Developer workflow

Building

The basic user installation of runko is not sufficient when developing new features or when running tests. There are two other options that give developers more control of the build process. The first and recommended way is an editable install with pip. The second is manual CMake usage, which allows running tests but does not install the runko Python package. Editable installs allow both.

For both of the methods runko repository has to be manually obtained:

git clone https://github.com/hel-astro-lab/runko --recurse-submodules

Editable install

Editable installs let you modify the Python source files of runko so that the modifications take effect without having to install runko again. However, if the C++ source files are modified, then runko has to be installed again, but the difference is that the CMake build directory can be reused and only the modified parts have to be compiled (assuming --no-build-isolation). The persistent CMake build directory also allows running tests.

Editable builds with --no-build-isolation require manual installation of the build-time dependencies of the Python package:

pip install pybind11 scikit-build-core

Runko ships per-machine configure presets in CMakePresets.json (unix-cpu, macos-cpu, unix-hip, lumi-cpu, lumi-gpu, hile-cpu, hile-gpu); pick the one matching your machine and backend, and forward it to CMake via cmake.args. With the HIP backend on a generic Linux box, for example:

pip install --no-build-isolation -v -e <path/to/runko/repo> \
  --config-settings=cmake.args=--preset=unix-hip

--no-build-isolation means that the build directory is persistent between installs, and only the modified parts of the C++ have to be compiled again on the next install. The verbose flag -v is useful for seeing the full output from CMake.
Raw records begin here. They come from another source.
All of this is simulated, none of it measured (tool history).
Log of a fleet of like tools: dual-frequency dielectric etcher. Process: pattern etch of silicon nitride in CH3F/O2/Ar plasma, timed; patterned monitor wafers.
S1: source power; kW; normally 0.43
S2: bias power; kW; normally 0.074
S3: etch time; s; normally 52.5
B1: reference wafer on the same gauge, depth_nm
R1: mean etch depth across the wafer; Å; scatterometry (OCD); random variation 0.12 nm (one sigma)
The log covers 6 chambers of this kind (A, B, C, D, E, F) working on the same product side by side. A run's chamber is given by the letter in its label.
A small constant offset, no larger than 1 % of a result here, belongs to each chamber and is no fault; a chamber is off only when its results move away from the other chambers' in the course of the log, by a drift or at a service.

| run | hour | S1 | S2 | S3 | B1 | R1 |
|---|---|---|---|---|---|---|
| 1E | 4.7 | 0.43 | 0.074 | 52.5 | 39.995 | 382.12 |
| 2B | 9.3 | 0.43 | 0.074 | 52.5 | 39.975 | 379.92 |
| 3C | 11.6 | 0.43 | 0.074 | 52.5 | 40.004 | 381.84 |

Preset cache variables can be overridden per invocation by appending --config-settings=cmake.define.<DEFINE>=<VALUE> or --config-settings=cmake.build-type=<BUILD-TYPE> — the override always wins, so the same preset can be flipped to a Debug build:

pip install --no-build-isolation -v -e <path/to/runko/repo> \
  --config-settings=cmake.args=--preset=unix-hip \
  --config-settings=cmake.build-type=Debug

The scikit-build-core managed build directory is <path/to/runko/repo>/build/{state}-{build_type}-{wheel_tag} and is reused between editable installs.

For more configuration options, see scikit-build-core docs.

Manual CMake usage

Manual CMake usage enables the full functionality of CMake, but it does not install the runko Python package. Use a preset to configure and build — the preset name is also the build directory name (each preset writes to <repo>/<preset-name>/ via the shared _common hidden base):

cmake --preset=unix-hip -S <path/to/runko/repo>
cmake --build <path/to/runko/repo>/unix-hip

Override the build type or any cache variable with -D on either command, e.g. -DCMAKE_BUILD_TYPE=Debug.

Testing

Running tests

Runko uses CMake’s ctest to run tests. Once a runko build directory has been configured, either via an editable install or manually with CMake, runko tests can be run with ctest from inside the build directory.

See the ctest documentation for the full list of options; some of the most useful ones are:

Flag

Description

-j N

Run N tests in parallel

-R <regex>

Run tests matching regular expression.

--verbose

Enable verbose output from tests.

--rerun-failed

Run only the tests that failed previously.